The applicant however did not request the court to deal
with this aspect in similar way to the second respondent’s
matter
and only moved for prayers 1 & 4 of the Notice of Motion.
[9]
The second respondent was employed by the applicant for the period of
1 September 2004 to November 2021 before he was dismissed.
[10]
The fourth respondent indicated in its determination that the second
respondent received three (3) withdrawals from the pension
fund in
the amount s of R 5 367-79; R 33 811-76 and R 9 325-15.
It is however not clear from the determination by
the fourth
respondent when these withdrawals were done towards the second
respondent. These withdrawals can only take place at
the request if
the employee.
SECOND
RESPONDENT’S CASE:
[11]
The second respondent’s version is to a great extend in line
with that of the applicant save for the following:
11.1
The second respondent denies that he ever requested to be excluded
from being a contributor to the pension fund before 2016.
His version
is that he was under the belief that he was a contributing member of
the pension fund since becoming an employee of
the applicant. He
denies that he withdrew from the fund at any stage.
11.2
He tried to create the impression that the applicant’s
administration was poor in that at some stage employees no longer
received printed salary slips and that it was not possible for him to
access the electronic supplied salary slips.
11.3
He admits receiving three withdrawals from the pension fund.

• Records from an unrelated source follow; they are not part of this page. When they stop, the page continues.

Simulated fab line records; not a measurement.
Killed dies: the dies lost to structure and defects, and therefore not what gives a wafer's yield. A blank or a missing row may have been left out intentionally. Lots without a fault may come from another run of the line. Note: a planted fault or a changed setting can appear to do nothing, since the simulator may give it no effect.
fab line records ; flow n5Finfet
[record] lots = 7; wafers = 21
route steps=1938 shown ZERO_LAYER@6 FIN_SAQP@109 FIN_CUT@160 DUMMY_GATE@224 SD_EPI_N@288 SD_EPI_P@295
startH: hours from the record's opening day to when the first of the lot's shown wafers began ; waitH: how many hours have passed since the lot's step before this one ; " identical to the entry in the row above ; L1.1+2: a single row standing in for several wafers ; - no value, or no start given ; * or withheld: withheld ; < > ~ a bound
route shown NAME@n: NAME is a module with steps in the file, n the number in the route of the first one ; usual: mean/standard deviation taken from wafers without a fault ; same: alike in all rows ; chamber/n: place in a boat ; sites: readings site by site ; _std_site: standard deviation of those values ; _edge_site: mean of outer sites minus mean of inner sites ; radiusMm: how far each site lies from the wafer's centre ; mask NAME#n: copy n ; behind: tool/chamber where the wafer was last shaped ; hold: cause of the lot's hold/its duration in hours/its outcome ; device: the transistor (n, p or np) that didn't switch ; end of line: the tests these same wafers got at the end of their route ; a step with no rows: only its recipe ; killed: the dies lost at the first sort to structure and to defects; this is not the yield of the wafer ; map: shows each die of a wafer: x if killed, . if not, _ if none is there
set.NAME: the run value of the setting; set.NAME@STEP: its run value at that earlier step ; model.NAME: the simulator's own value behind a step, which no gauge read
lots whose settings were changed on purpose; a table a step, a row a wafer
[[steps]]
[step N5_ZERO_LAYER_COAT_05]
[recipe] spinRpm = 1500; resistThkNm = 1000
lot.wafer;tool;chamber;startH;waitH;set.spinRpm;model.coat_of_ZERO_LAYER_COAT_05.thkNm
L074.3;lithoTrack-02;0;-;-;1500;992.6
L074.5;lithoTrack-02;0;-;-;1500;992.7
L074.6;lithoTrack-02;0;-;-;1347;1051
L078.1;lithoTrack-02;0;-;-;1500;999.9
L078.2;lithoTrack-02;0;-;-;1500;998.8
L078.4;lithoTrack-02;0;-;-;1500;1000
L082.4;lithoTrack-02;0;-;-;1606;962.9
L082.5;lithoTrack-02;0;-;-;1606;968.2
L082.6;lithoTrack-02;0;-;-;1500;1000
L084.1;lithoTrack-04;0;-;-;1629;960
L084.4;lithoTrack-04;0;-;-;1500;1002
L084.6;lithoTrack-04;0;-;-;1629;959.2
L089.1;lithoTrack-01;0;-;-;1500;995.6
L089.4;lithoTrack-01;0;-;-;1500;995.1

Although no specific dates were given, it remains that he
received
these withdrawals. The annexed determination by the fourth respondent
is clear in this regard.
[12]
The applicant alleged that the second respondent, like other
employees, prior to 2016, opted to exit from the pension fund
for
reason of not wanting deductions made from their salaries. The second
respondent denies this. If the greater picture is taken
into account,
the version of the applicant ought to be accepted. This is a clear
example where the
Plascon-Evans rule
finds application where
two conflicting versions are before court and the court, in applying
the Rule, accept one and reject the
second. The version of the
applicant is accepted as indicated below.
[13]The
applicant annexed examples of other employees’ exit requests
and although it could not produce one for the second
respondent, the circum-stances favours the version of the applicant.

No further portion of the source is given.